On balance, I think this was a positive update with a couple of important warnings attached. The underlying trading trend looks better, the franchise strategy is clearly accelerating, and the Pizzeria 105 deal has changed the scale of the group. But cash fell sharply, impairment charges were heavy, and investors should not ignore that.

DP Poland 2025 results show revenue growth, EBITDA improvement and a wider loss

For the year ended 31 December 2025, group revenue rose 15.0% to £61.7 million, while group system sales rose 11.3% to £61.4 million. System sales means total retail sales across corporate and sub-franchised Domino’s stores. Worth noting: this metric excludes Pizzeria 105 stores before conversion, so it does not capture the full acquired estate in the same way revenue does.

Like-for-like system sales, which measures the same stores over comparable periods, increased by 5.1% to £54.2 million. That matters because it shows growth was not just about opening or acquiring more sites. Existing stores also improved.

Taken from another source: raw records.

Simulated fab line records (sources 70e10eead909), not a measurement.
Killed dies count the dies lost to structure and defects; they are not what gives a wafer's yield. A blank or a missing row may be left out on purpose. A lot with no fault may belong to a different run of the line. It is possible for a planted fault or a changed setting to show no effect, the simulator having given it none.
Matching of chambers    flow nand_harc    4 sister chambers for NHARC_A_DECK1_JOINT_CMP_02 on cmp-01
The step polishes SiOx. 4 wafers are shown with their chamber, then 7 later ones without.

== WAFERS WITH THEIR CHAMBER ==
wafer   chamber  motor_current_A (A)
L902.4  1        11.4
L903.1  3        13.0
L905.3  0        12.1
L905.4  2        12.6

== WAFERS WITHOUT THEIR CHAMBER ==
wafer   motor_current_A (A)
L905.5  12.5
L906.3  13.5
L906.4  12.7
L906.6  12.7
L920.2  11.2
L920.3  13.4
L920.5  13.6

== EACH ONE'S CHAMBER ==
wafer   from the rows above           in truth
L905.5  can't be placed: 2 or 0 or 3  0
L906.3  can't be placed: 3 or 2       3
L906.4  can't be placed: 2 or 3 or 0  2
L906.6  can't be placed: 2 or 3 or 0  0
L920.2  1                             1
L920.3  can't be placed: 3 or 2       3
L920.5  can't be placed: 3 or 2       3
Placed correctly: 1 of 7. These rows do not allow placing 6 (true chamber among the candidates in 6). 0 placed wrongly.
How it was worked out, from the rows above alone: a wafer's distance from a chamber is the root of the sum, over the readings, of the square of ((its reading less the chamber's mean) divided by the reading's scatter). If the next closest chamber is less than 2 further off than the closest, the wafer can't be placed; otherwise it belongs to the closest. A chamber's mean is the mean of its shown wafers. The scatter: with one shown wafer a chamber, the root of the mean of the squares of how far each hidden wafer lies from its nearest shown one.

Adjusted EBITDA, which is a commonly used profit measure before interest, tax, depreciation and amortisation and stripped of certain one-off or non-cash items, increased 29.2% to £6.2 million. The adjusted EBITDA margin improved to 10.1% from 9.0%. Pre-IFRS 16 EBITDA, a version that strips out lease accounting effects, more than doubled to £2.6 million from £1.1 million.

Key number 2025 2024
Revenue £61.7 million £53.6 million
System sales £61.4 million £55.2 million
Like-for-like system sales £54.2 million £51.6 million
Adjusted EBITDA £6.2 million £4.8 million
Loss for the period £4.3 million £0.5 million
Cash at year end £1.4 million £10.7 million

Pizzeria 105 acquisition gives DP Poland much more scale in the Polish pizza market

The biggest strategic move in 2025 was the acquisition of Pizzeria 105 in March. At acquisition, it added 90 franchised pizza stores across Poland. By year end, that estate stood at 75 Pizzeria 105 franchised stores, after 13 were converted to Domino’s and 2 were closed.

The deal consideration was £7.9 million, made up of £5.8 million in cash and £2.1 million in equity, with 23,582,322 shares issued at 9.1 pence. Post-acquisition, Mastergrupa contributed £1.2 million of revenue and £0.7 million of profit before tax. That does not sound huge on its own, but strategically this is the real story of the year.

Why? Because DP Poland is no longer just opening stores one by one. It has bought a ready-made franchised network and is using it as a platform to roll out Domino’s faster across Poland. Management says pilot conversions delivered approximately 26.3% higher sales than the same period a year earlier when those stores were still trading as Pizzeria 105. If that holds up, the acquisition could be a very smart piece of deal-making.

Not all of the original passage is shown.